18 Sep 2020 / 14:50 H.

KUALA LUMPUR: A contractor failed in its bid to obtain an interim injunction to restrain and prevent the Government from cancelling or terminating its contract for the Klang Valley Double Tracking Phase 2 (KVDT2) project, pending disposal of its main lawsuit.

This was after High Court judge (Construction Division) Datuk Aliza Sulaiman dismissed the application filed by Dhaya Maju LTAT Sdn Bhd, pending disposal of its suit against the Government and Transport Minister Datuk Seri Dr Wee Ka Siong, as the first and second defendant respectively.

In dismissing the application, Justice Aliza said the court is bound by the Federal Court’s previous decision which ruled that no injunction can be made against the government and public officials (from performing its public duties).

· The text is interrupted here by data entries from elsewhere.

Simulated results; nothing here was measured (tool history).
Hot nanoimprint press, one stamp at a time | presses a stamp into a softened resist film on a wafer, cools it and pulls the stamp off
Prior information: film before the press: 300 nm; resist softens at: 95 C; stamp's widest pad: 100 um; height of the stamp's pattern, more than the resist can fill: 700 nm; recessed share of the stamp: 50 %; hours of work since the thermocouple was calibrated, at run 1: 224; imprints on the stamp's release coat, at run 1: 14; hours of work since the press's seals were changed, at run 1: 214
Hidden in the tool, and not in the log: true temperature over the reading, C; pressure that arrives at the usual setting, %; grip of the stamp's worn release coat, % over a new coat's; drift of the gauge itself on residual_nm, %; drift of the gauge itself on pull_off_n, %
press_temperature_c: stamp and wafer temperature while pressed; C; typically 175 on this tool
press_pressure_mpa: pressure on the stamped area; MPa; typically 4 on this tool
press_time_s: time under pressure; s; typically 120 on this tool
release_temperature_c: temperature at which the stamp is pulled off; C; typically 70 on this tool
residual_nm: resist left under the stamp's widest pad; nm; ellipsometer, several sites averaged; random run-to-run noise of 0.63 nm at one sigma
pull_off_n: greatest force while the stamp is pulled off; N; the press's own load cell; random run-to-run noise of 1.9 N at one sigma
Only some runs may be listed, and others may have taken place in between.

“I incline to follow the decision (of Federal Court) by not allowing the interim injunction against the Government and public official and therefore, this application is dismissed with costs of RM10,000,” she said.

Lawyer Tan Sri Cecil Abraham representing Dhaya Maju LTAT then informed the court that the company will file an appeal against the decision to the Court of Appeal.

The project came under fire after the Finance Minister Tengku Datuk Zafrul Abdul Aziz released the list of 101 projects awarded via direct negotiations worth RM6.61 billion during the Pakatan Harapan (PH) administration.

This includes the KVDT2 project awarded to Dhaya Maju LTAT worth RM4.475 billion.

On Aug 28, Wee in a statement said that the ministry will reopen the tender for the KVDT2 project after taking into consideration the results of extensive study and investigation which found that the cost of the said project under Dhaya Maju-LTAT was overpriced during the PH administration.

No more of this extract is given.